# Te-20



## steve2009 (Feb 12, 2009)

Hello, I have a MF TE-20 and the rear 3 point hitch arms seem to go down by themselves slowly when nothing is attached and fast when I have something hooked up. It will stay up if I have the pto is running all the time. Any help is appreciated.


----------



## SHARTEL (Feb 11, 2009)

Hello Steve,

I’m very new here myself. I’m not sure who checks out this forum and helps out but they might have missed your post. 

While I was searching for something for another member (different forum) I stumbled onto this….hope it helps get you going in the right direction:

http://www.oldfergusontractors.com/ResourceMaterials/DraftControl770.jpg 

Really love the old MF's and Fergusons! Hope you have an opportunity to let us know if you get her working properly. And would love to see pictures if ya' gottem.

btw: Guess I shouold welcome you to Tractorforum too


----------



## steve2009 (Feb 12, 2009)

thanks, wish it was a better picture kind of hard to make it all out.


----------



## SHARTEL (Feb 11, 2009)

Sorry Steve, 

I have the enlargment feature that allows you to blow it up 150% and this helps quite a bit.
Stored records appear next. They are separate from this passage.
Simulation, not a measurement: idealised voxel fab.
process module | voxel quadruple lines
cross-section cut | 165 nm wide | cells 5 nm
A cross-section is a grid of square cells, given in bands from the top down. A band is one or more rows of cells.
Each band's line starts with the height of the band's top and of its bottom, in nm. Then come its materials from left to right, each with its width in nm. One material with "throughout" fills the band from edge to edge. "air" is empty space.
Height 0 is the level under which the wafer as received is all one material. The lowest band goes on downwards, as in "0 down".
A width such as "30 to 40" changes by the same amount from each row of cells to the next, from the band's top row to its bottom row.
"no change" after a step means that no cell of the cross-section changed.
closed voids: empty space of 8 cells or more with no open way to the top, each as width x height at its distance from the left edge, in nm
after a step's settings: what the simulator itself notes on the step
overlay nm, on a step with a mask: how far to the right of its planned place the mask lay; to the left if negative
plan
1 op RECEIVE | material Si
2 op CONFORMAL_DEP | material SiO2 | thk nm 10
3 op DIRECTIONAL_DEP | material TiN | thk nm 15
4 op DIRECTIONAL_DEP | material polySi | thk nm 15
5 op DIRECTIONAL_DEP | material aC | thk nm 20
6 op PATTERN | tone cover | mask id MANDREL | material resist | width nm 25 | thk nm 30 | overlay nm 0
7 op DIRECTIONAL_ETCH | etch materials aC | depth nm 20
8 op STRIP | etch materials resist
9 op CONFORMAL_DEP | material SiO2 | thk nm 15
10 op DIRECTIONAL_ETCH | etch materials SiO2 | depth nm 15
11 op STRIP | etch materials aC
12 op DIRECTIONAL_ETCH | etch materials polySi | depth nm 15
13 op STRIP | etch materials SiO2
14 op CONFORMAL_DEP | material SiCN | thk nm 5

Perhaps a staff member could blow this up (?)....'cause I don't know how  - and it really helps define the parts and hydraulic flow.

I'll see if I can find a better diagram.

SHARTEL


----------



## SHARTEL (Feb 11, 2009)

Does this help at all??

Hopefully a staff person can clean it up and make it better if they read this.

SHARTEL


----------



## DanielWilson (Feb 2, 2009)

The moderators here seem to check in once or twice a day and are very helpful.

Doesn't mean they have the answer to every problem ...

I saw another thread on here about 3-pt leak-down ... http://tractorforum.com/showthread.php?threadid=9134 might be some help.

Actually, if you Google site:tractorforum.com leak down
you get quite a number of threads that address the issue.

Can't be any help myself as I haven't completed my first hour running my "new" Ford, so am about as green as they come.


----------